Beetlejuice, Beetlejuice, Beetleju — let’s stop right there.
There are two more days till Halloween and Montreal is ready, meteorologically and otherwise.
After a chilly start to the week, the old bones get some relief Tuesday with a high of 13 C and a mix of sun and cloud. The UV index remains at an autumnal 2, or low, and the nighttime low will be 10 C with rain.
Meanwhile in outer space
China ays all systems are go to launch the next crew to its orbiting space station early Wednesday, the latest mission to make the country a major space power.
The two men and one woman will replace the astronauts who’ve lived on the Tiangong space station for the last six months.

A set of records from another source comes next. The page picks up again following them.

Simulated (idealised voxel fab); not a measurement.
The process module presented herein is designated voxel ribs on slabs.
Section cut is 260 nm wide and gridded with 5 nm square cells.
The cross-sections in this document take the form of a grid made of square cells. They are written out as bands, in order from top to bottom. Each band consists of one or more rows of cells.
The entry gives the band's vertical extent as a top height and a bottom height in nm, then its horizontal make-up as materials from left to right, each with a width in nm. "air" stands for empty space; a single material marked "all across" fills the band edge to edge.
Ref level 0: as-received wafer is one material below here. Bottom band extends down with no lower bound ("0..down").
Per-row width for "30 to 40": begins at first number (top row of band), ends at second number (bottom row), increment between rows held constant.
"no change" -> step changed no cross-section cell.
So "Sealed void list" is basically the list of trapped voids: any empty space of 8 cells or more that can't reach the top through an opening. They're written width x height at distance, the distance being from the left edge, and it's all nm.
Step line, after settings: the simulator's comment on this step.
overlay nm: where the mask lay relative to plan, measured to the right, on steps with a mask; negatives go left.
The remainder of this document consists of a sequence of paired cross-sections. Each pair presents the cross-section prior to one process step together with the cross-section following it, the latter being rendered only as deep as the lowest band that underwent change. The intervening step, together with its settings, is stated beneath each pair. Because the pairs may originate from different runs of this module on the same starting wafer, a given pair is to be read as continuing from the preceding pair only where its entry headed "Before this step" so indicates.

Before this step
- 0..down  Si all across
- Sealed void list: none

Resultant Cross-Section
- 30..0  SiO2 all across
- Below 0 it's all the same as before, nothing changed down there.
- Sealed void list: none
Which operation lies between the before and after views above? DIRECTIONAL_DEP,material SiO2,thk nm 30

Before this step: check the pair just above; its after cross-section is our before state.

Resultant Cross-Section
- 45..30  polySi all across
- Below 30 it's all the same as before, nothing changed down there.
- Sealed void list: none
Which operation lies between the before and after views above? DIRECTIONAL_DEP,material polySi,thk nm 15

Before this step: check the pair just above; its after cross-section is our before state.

The new mission commander, Cai Xuzhe, went to space in the Shenzhou-14 mission in 2022, while the other two, Song Lingdong and Wang Haoze, are first-time space travellers both born in the 1990s.
The three appeared at a brief news conference Tuesday behind protective glass, declaring their intention to carry out their scientific projects on the space station and “bring pride to the fatherland.”
The Shenzhou-19 spaceship carrying the trio is due to launch from the Jiuquan Satellite Launch Center in northwest China atop a Long March-2F rocket, the backbone of China’s crewed space missions. Launch time is set for 4:27 a.m., according to the space agency’s spokesperson Lin Xiqiang.
China built its own space station after being excluded from the International Space Station, largely due to the United States’ concerns over the program’s complete control by the People’s Liberation Army, the Chinese Communist Party’s military arm.
Besides putting a space station into orbit, the space agency has landed an explorer on Mars. It aims to put a person on the moon before 2030, which would make China the second nation after the United States to do so. It also plans to build a research station on the moon.